So, what is really vital to the creative process?


When you are feeling completely stuck, step back.  Take a break.  Go outside and connect to the sky, or hold your hand over your belly, and do three deep breaths.  When you do this, all the whirling stops, and you can connect back to your unlimited spaciousness inside.

And from the space comes the inspiration.  And with inspiration, comes the flow.

What helps you to create space in your life?
How can you incorporate this into your life?

We have so much pulling us today as Creative Forces: family, emails, health, constant notifications.

I learned VERY quickly in my business, I needed to schedule in Half Day Sits at the temple at least every two months.  And last weekend, it was proven to me again.

The day after the sit, I sat out in my backyard in the August sunshine, and wrote my vows.

I cried when my pen lay down, because there were just what I wanted.  These were the words I wanted to say. The doubt and pressure disappeared….and all that came from my pen was the intention I had all along,

So, trust the experience of space, and incorporate this into your life.  Invite the muse in openly.  She will frolic and play in the vastness.

When you are open and relaxed, your perfect and truest work will emerge.

Photography: Caitlin Cannon Photography

Half Day to Whole

Half Day Sit

I arrive early, the MTA surprisingly quick for a weekend, whisking me from Queens to Brooklyn through long tunnels on steel wheels.

The first to arrive at the temple, I sign in, and walk up the wooden stairs in  morning sun, stepping in and out of the yellow shafts shining through the glass windows. Creaks meet my feet, inside thick winter soles, the melting ice from outside leaving a trail of water spots in my wake.

Though I shed my coat, I keep my scarf wrapped around my neck, doubled in softness against the early chill.

I do a few yoga stretches, elongating in my downward dog, padding my sock-covered metatarsals into the Buddha Hall floor. My palms press into the wood, and I move through from knees to chest to child’s pose.

And repeat, breathing, while another practitioner sits holding a cup of coffee, eyes forward, warming his insides before the call downstairs.

The call to sit.

The call to begin.

I hear the wooden beats, rhythmically beckoning all practitioners, marking the time, and gather myself, taking a sip of water.  After the steps contract under my feet moving downwards, I enter the Zendo, finding a cushion; the black rectangle softening under my weight as I lower to the floor.

My mind whirls, foggy and thick with concern, timetables and To-Do’s arising over and over, the question of “How, How How?”.  Three chimes ring out, and I settle, hands in the cosmic mudra, eyes lowered in the dim light.

Inhale, exhale 1.

Inhale 2, exhale 3.

Thought, thought, thought.

And…..back to 1.


Meditation arose in my life as a survival method.  I was in crisis, in deep loss from my divorce, and the realization I truly had no control.  I watched my beliefs burning before my eyes as the life I had built in New York City came crashing to the ground.  Suddenly the loud noise that I escaped into for so many years of my life was a horrible reminder of the blindness and permanence I had desired.

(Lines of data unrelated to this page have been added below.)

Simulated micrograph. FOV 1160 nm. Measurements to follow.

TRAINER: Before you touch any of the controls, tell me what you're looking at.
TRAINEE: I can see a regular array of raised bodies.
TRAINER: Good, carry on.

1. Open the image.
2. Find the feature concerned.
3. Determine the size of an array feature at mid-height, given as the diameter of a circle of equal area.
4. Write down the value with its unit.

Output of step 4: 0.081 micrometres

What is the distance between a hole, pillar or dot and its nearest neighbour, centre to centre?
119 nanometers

Triggers were everywhere.  They appeared in the words of a song, an image in a magazine, a character on TV.

For the first time in my life, I truly craved silence.  As I tried to accept the inferno around me and the massive wave of change, the silence was my solace.

In that silence, I learned how to do something I had always wanted to do.  I learned to listen.  Except this time, it was myself, not the outside voices or expectations, but what lay underneath.  It was so quiet at first, and I cried for months at the beginning as I touched on the little girl, scared and frightened in the corner, coughing from the smoke as she stared wide eyed at the flames engulfing her life.

As the coughing subsided, and the daily practice became routine, a foundation emerged, a basis for not only beginning my day, but dropping into this new place.  The foundation was inside, at the inception of my breath and blood, not outside of myself, reaching with frantic fingers.

Except it had been there all along.  I had just drowned it out.

At first it was 5 minutes, then 10, then 12, then 15.  For a long time, I would light my incense and set the timer at home, adding in two 35 minute sitting periods, called Zazen, at the Fire Lotus Temple’s Zen Service on Sundays.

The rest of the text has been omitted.